3 Problems I Have With Retirement Calculators
You’ll often hear that it’s important to build yourself a solid nest egg for retirement. And if you’ve been steadily pumping money into an IRA or 401(k) plan for that purpose, you may reach the point where you’re wondering: “Am I on track?”
The good news is that there are numerous online tools that can tell you that. Just do a search for “retirement calculator,” and you’ll get different options for plugging in numbers to see how your IRA or 401(k) plan balance stacks up.
But while those tools may seem helpful at first, they tend to have their share of shortcomings. Here are a few reasons I don’t like them at all.
1. They make assumptions about your spending habits
You’ll often hear that you can expect to need about 70% to 80% of your former income to get by in a comfortable manner during retirement. But if you don’t spend your entire income, that’s a different story. In fact, a better rule of thumb is to assume you’ll need 70% to 80% of what you spend during your working years, not earn.
Say you earn $200,000 a year but manage to live just fine on half of that. Most retirement calculators won’t account for that. Instead, they’ll assume you need somewhere in the ballpark of $140,000 to $160,000 a year during retirement when a much lower yearly income may be fine for you. So, based on that, you might put in some numbers using a retirement calculator and get a message along the lines of “Danger, you’re not going to have enough money later in life” that may be far from true.
2. They don’t always account for added sources of retirement income
The withdrawals you take from your IRA or 401(k) during retirement may end up being your primary income source. But that doesn’t mean they’ll be your only income source.
Maybe you have a family business you’ll inherit or receive payouts from. Maybe you own an income property that can serve as an ongoing cash source during your senior years. Or maybe you’ll be entitled to a larger Social Security benefit than expected.
And speaking of Social Security, while some retirement calculators will factor future benefits into your income, those estimates are usually just guesses. As such, you don’t get a very clear picture of how much annual income you can look forward to.
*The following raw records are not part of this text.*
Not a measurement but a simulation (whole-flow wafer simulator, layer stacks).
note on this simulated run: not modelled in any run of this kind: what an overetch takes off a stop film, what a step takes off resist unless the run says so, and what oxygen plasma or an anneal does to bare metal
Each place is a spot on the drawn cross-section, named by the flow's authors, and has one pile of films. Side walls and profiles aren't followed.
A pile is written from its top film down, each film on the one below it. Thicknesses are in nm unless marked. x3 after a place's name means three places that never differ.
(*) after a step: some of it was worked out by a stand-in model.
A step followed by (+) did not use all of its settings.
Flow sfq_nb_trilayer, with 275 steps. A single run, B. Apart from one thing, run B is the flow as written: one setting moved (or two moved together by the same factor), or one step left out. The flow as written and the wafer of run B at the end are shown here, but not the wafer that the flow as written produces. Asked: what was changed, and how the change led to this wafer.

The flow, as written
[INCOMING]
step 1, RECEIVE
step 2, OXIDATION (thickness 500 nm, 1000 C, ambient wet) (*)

3. Using them can be very demoralizing
Many people who save well for retirement input their numbers into online calculators only to be told they’re way off base and have a ton of catching up to do when that’s not really the case. But that can be a really upsetting, demoralizing thing. And frankly, if you’re doing a bang-up job of setting funds aside in your IRA or 401(k) plan, you don’t need that added stress.
There’s also the flipside. Some of these tools might tell you that you’re doing fine on the savings front when you do, in fact, have to catch up. That’s a dangerous thing.
Don’t put too much stock in retirement calculators
While retirement calculators are designed to be helpful, the unfortunate reality is that many just aren’t. Now to be fair, some of these tools are better than others, so it does pay to do some digging and try a few out. This tool, for example, lets you input extra data like your life expectancy and various retirement income sources, so you might get a more accurate estimate of how well you’re doing.
All told, don’t panic if you use a retirement calculator and get a warning that you’re way behind on the savings front. If you’re consistently setting aside a nice amount of money for the future, rely on that more so than what a calculator tells you.
But also sit down with a financial planner or advisor and get a professional’s opinion based on your specific goals and circumstances. Doing so might bring you the comfort you need if you’re worried your nest egg won’t cut it.
And if it turns out you are behind on savings, that person can give you concrete advice on how to ramp up. An online calculator, on the other hand, might spit back something like “You’ll need an extra $1.2 million if you want to enjoy your retirement,” and that’s apt to be far from helpful.